Best Conservative Kentucky Political Blog (besides mine, of course): Bluegrass Bulletin: Marc Carey runs this blog which sports the best take on political events in Kentucky from a conservative perspective. He also runs great political cartoons.

Best Agrarian Blog: Front Porch Republic: Run (at least in part, I'm not sure) by Jeremy Beers, formerly the head of ISI Books, my favorite book publisher. Great articles from an agrarian, Distributist perspective on culture, economics, and politics.

Best Thomist Blog: Just Thomism: Okay, let's face it: There was not a lot to choose from here. But James Chastek's blog on Thomist philosophy is really excellent. You've got to pay attention here, though, this is heavy stuff. Thomists have the most complete and explanatory world view. Everything has a place. And Chastek talks about, well, just about anything. 
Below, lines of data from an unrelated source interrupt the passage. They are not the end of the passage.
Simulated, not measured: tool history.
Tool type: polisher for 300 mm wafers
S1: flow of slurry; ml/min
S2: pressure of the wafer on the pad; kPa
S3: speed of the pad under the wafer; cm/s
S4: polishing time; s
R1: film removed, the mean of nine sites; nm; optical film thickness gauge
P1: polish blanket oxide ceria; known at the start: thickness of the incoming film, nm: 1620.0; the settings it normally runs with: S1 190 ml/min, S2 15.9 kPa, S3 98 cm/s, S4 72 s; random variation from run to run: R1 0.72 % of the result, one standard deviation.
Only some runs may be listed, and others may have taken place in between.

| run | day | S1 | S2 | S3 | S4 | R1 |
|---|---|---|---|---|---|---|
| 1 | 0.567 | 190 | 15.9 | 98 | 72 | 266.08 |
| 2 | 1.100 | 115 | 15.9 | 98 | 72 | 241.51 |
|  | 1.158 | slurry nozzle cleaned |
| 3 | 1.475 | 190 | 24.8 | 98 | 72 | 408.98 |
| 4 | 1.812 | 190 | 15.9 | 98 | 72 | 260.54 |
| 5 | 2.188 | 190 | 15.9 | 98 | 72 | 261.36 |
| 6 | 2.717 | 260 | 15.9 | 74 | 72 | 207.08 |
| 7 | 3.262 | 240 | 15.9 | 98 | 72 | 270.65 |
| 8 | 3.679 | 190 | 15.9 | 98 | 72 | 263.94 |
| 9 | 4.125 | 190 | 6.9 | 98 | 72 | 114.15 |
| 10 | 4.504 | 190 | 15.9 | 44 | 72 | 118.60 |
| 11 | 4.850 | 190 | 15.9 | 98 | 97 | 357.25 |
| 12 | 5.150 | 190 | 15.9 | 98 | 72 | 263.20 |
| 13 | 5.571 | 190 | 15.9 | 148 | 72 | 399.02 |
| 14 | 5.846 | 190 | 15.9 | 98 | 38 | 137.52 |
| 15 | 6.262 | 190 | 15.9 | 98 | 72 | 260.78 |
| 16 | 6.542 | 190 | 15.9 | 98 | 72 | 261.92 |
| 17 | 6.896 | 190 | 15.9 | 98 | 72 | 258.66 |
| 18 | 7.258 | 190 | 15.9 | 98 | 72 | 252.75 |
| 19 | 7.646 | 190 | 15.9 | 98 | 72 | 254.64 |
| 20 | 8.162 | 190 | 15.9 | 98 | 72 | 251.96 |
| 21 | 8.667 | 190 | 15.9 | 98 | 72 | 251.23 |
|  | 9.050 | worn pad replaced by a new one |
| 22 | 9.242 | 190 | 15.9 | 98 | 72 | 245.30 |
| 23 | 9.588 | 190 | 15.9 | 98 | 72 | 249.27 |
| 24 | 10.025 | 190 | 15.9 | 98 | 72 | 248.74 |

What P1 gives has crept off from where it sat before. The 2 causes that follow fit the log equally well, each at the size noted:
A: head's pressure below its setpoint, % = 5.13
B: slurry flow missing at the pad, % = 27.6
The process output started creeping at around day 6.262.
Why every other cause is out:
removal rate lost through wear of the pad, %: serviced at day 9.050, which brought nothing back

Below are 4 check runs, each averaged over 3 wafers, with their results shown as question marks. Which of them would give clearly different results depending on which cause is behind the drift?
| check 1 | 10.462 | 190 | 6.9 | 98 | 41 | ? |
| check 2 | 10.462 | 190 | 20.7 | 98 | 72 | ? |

Best ... Well, I'm Not Sure, But I Wanted to Mention This Blog Anyway: Mere Comments: The blog of Touchstone magazine, which is up there with First Things, Modern Age, The Intercollegiate Review, and The New Criterion for best cultural journals, but written at a slightly more popular level. Anthony Esolen's articles are worth the price of the subscription. Esolen writes for the blog too and so do several Touchstone editors and authors.